Updated on 2019-08-02: Updated for clarity based on the great community feedback, special thanks to Raffaele Di Fazio.
Understanding the various components and overall system design of Kubernetes is not an easy task. This is partially due to the designers of Kubernetes fully embracing a microservices based architecture. I.e. every piece of the control (“masters”) and data plane (“nodes/workers”) is implemented as distinct services (controllers). Major advantages of this architecture are flexibility and independence in development/deployment, horizontal scalability and failure tolerance, i.e. running two or more (typically n+1) instances of critical processes like etcd, scheduler, API server, etc.
The following diagram from the Kubernetes docs shows the various components. You can read more about that here.
The downside is that such a microservices based architecture always comes with a steep learning curve. But this knowledge is critical for both, developers and operators, maintaining Kubernetes or developing workloads on top of it. It’s a distributed system par excellence. In my engagements with customers, colleagues and with the community I dedicate a lot of time going into the details of how Kubernetes works. Because across the board, there is often confusion or misunderstanding of the architecture, opening the door for unnecessary discussions or, even worse, failure.
“If you cannot explain something in simple terms, you don’t understand it."
I realized that just by describing the individual components and adding some buzzword-magic like “choreography”, “controllers”, “stateless” and “leader election” does not always make it easier to understand what’s going on and how Kubernetes delivers on the aforementioned promises of a microservices based design.

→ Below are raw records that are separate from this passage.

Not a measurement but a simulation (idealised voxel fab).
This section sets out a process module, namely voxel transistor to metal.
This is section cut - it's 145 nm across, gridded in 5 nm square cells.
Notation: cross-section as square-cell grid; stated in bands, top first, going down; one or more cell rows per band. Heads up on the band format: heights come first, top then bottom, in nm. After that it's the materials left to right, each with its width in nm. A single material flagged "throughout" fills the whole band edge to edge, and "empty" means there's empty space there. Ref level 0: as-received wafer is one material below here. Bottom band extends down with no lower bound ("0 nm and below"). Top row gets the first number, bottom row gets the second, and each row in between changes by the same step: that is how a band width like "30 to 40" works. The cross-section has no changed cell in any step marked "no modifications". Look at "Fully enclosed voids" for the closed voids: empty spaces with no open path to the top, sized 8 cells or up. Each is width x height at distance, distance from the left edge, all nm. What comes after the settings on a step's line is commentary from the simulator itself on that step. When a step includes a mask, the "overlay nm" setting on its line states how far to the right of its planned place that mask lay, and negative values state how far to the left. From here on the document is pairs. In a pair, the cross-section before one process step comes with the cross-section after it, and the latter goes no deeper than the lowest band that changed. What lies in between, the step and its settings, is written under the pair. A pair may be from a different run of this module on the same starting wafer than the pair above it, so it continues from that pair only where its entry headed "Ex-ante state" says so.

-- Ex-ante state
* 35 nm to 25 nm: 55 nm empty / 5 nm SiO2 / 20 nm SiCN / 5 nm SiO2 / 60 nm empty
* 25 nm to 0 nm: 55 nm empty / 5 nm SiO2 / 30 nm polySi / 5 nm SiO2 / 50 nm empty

If I would have to describe Kubernetes in one sentence it would be:
“Autonomous processes reacting to events from the API server”
These processes are modeled as control loops (observe->analyze->act1 2) and only communicate with the API server, i.e. never directly with each other. An event is simply an immutable fact that happened, e.g. “pod created”. This is also referred to as event-driven architecture3 where the flow between the individual components (microservices) is a choreography without a central orchestrator.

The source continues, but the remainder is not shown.